Reinventing Yourself in Journalism

Several months ago I participated on a panel discussion at the Press Club in Washington DC, the topic was reinventing yourself in the constantly evolving world of journalism. Sponsored by the American University's School of Communication, Office of Alumni Relations, my panel colleagues and I all had experienced reaching out to embrace ways of adopting our respective journalism skills, applying them in ways we did not envision while building our careers.

Moderator Wendy Reiger, WRC's longtime local anchor for News4 at 5 in DC (and stunning as ever), described learning to "do it all" for her green initiatives segment -- not only reporting and writing, but learning to shoot and edit her own video, and by the way, happy to do it (tough lugging a tripod in high heels though). That's the reality of TV news; budget cuts are dictating not only pay cuts, but shorter term contract extensions, so now even anchors and producers are doing the jobs of two and three support people. Reiger emphasized "reimagining what you have done and currently do, figuring out how you bring added value to the table to an employer. Not every anchor could or would reimagine themselves to incorporate shooting and editing, but knowing Reiger as I do (I spent many years producing for NBC News in the DC bureau) she wisely chose to join in, learning new skills to make herself employable -- very smart move on her part.

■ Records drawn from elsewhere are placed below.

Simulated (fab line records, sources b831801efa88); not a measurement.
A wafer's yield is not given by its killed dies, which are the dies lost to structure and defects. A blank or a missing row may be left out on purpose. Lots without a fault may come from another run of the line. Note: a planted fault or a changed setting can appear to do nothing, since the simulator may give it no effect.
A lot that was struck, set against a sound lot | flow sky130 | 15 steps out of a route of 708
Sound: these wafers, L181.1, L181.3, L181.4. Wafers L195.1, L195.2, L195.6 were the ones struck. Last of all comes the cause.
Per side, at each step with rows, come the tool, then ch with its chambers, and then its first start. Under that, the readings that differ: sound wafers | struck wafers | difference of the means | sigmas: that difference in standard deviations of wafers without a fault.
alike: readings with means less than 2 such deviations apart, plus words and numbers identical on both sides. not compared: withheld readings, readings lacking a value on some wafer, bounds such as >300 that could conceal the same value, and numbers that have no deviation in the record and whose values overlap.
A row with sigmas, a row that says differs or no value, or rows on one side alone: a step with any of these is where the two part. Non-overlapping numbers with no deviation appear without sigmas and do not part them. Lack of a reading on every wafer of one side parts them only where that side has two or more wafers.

And speaking of reinventing yourself, panelist Jackie Judd figured this out 7 years ago (very visionary), way before online technology changed journalism. Judd is Vice President and Senior Advisor for the Kaiser Family Foundation, formerly a correspondent in the DC bureau of ABC News. I remember when Judd left ABC (I also worked for ABC News Nightline in DC) and some colleagues seriously questioned her move to Kaiser. "Many people told me I was crazy for leaving," said Judd. "Now they are all calling me for jobs." Kaiser now has its own news department and like many other non-profits, it is replacing shrinking traditional news outlets.

"Good thing we get a lot of cross training as journalists," said panelist Kate Heffley, former Communications Director at Educational Options, now Senior Consultant at Booz Allen, strategy and technology consulting firm. "It's the nature of the news business, changing day to day, so it is natural to take it on and have fun with it."

Certainly in my own career path, my news background and Washington experience brought professional opportunities I had never envisioned, including Senior Vice President for Corporate Communications at MGM Studios and now my own consulting business. And what brought those opportunities for me and my AU alum colleagues on our panel, in part, was the skill set developed at American University. More than many other journalism/communications programs offered around the country, American is uniquely positioned to align their cutting edge programs with major Washington media, government, tech and business organizations offering unparalleled career potential.

Larry Kirkman, Dean of American University's School of Communication, has encouraged and cultivated a broad spectrum of professors, alums and students attracting new talent and exciting educational programs and opportunities. If I sound like a poster child for the school, it's because I am. As a scholarship recipient to graduate school, I was an intern at NBC News at the bureau up the street, that led to my first job and spending many years there. Yes, the AU experience did change my life and my career in news -- mine and many others.

But what most of us did not anticipate was being forced to reinvent that career to survive while print and broadcast has been overtaken by online technology. But content has never been more important, solid journalism skills and credibility have never been more important. If you know how to package that content, you are marketable in a variety of ways. Just because you catch a former president having a temper tantrum on your cell phone, that does not make you a journalist, it makes you someone with a cell phone catching his rant.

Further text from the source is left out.